Dominant Soils of the Redwood — Douglas-fir Region of California

  1. R. Earl Storie and
  2. A. E. Wieslander1

Abstract

Abstract

More than three million acres of the upland area of the Redwood-Douglas-fir Region of California have been mapped and classified to obtain information for use in the management of forest, grazing, and watershed land, as well as basic data on the soils of this important area. In this survey the soils have been classified as to soil series and depth classes.

The dominant soil series are divided into six groups according to association with natural vegetation cover and productivity for timber and grass. Groups 1 and 2 are associated with conifer timber forests; groups 3 and 4 with grass and oak-grass types; and groups 5 and 6 with chaparral. Group 1, the best for timber, includes soils of podzolic character, represented by such series as the Hugo and Josephine; Group 2, those of alkaline character, represented by the Cornutt and Dubakella series; Group 3, the best for grass, those classed as prairie soils, generally treeless and associated with perennial grasses and represented by the Los Osos and Kneeland series; Group 4, those classed as noncalcic brown, associated with annual grasses and open stands of oak, and represented by the Laughlin series; Group 5, lithosols of low site quality for grass and represented by the Los Gatos series; and Group 6, lithosols of very low site quality for grass and represented by the Maymen and Henneke series.

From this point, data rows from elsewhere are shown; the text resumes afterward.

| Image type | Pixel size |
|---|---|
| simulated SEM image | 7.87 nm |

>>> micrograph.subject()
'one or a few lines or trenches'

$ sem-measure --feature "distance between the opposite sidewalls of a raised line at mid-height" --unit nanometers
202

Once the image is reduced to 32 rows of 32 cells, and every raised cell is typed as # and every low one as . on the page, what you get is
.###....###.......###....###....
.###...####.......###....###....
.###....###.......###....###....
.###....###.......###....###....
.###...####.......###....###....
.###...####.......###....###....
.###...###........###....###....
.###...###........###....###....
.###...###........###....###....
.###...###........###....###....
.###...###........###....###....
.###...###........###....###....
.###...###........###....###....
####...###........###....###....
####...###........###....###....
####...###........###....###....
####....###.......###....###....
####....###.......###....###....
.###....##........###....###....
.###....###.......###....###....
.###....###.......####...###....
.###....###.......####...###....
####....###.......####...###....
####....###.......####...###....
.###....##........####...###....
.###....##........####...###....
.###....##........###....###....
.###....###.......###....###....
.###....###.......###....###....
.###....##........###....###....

Data from profiles typical of the six groups of soils are presented showing soil characteristics, vegetational cover, and ratings of suitability for timber and for grass. These data point out that timber does best on medium textured deep (more than 4 feet to bedrock), permeable, well-drained soils where the annual rainfall exceeds 40 inches; that grass, in contrast, does best on finer textured, less permeable, and less well-drained — although shallower soils (between 2 and 3 feet deep) — which are typically less acid or more basic with depth; and that chaparral can grow on very shallow soils (less than 1 foot deep).